All the writing I’ve been doing about my family started out as a way for me to get to know my father better. I thought that putting his life and writing in order would be a way into who he was. Has it worked? I think it’s turned into something else entirely. I’m not quite sure what that is, yet. Do I know him better? Hmm. I can imagine talking about all of what I’ve uncovered and put together with him and him being very interested. Maybe that’s enough.
None of us last very long. Even a hundred years, in the grand scheme of things, is an absurdly short blip. You can easily fit four generations into a century, five if each new one starts having a family young. The ones at the end of the century don’t usually know all that much about the ones at the beginning. Time just keeps on trucking.
I don’t say that to be morbid or depressive. I think that it’s good to remember that our time is finite. We should live a good life and love as many people as we can. We shouldn’t be cruel, and we shouldn’t vote for dicks.
We are in danger of losing our way. I can see it in the news. I can see it in our politics and in the rise of corporate monopolies. Can it be fixed? We all need to take a deep breath, step back and let our shoulders drop. It’s time to regain the innocence and trust most of us had as kids.
I am grateful for the life that my father helped create for me. It may not have seemed like it to me all the time when I was growing up, but I truly couldn’t have asked for a better father. He always made me think. Thanks, Pop. And Happy Birthday.
We’re working on your stone. I promise. We won’t forget.
There must be something afoot in the Universe. Right before I opened your letter, I had just read my Thursday delivery of Eric Zorn’s (former Chicago Trib columnist and now Substack) Picayune Sentinal He opened with the following:
“Birthday observances should not be just for the living and the famous
Earlier this month, I made note of the 117th anniversary on June 6 of the birth of my paternal grandfather Max Zorn, from whom I appropriated the title of this newsletter. Two weeks from today will mark the 94th anniversary of the birth of my late mother-in-law, Tobey Wolken.
As I think more about these dates and these important people in my family’s life, I’m regretting that we too often stop observing or even remembering the birthdays of those who have died. And this hastens the inevitable fade nearly all of us make after death into obscurity.
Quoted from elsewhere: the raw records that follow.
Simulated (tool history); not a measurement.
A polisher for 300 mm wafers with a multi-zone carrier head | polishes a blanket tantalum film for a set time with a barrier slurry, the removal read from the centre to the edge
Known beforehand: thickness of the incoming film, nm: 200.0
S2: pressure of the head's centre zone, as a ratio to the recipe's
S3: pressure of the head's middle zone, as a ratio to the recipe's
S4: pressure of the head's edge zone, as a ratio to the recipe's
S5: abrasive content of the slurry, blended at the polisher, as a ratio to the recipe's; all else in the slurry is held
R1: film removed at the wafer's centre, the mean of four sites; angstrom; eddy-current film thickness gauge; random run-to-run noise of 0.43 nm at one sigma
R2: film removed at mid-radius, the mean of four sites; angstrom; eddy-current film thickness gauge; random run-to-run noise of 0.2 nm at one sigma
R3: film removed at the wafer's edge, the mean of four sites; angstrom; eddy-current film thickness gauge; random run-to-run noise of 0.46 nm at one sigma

I’m resolving to put onto the family calendar the birthdays of not just our living family members — my dad turns 92 next Monday — but also the important ones gone on before; the ones to whom we cannot send cards or make phone calls but whom we should pause to remember, consider and thank. Maybe in a family email or group text. Maybe in a toast at the evening meal. Or maybe in a moment of silent reflection as you gaze at that square on the calendar that once meant so much.
We do it for important figures in a nation’s history. Why not for grandparents, parents, departed siblings and other close relatives who are important in our family histories? Give each one his or her own day again.
I don’t want to forget to remember all of them.”
For the record, My grandfather Lyman Lamb was born on July 5th. It is family lore that he always quipped, “Have a 5th on the 4th”. 😉
Happy birthday, Pop. You have a delightful son who has endeared you and your family to me.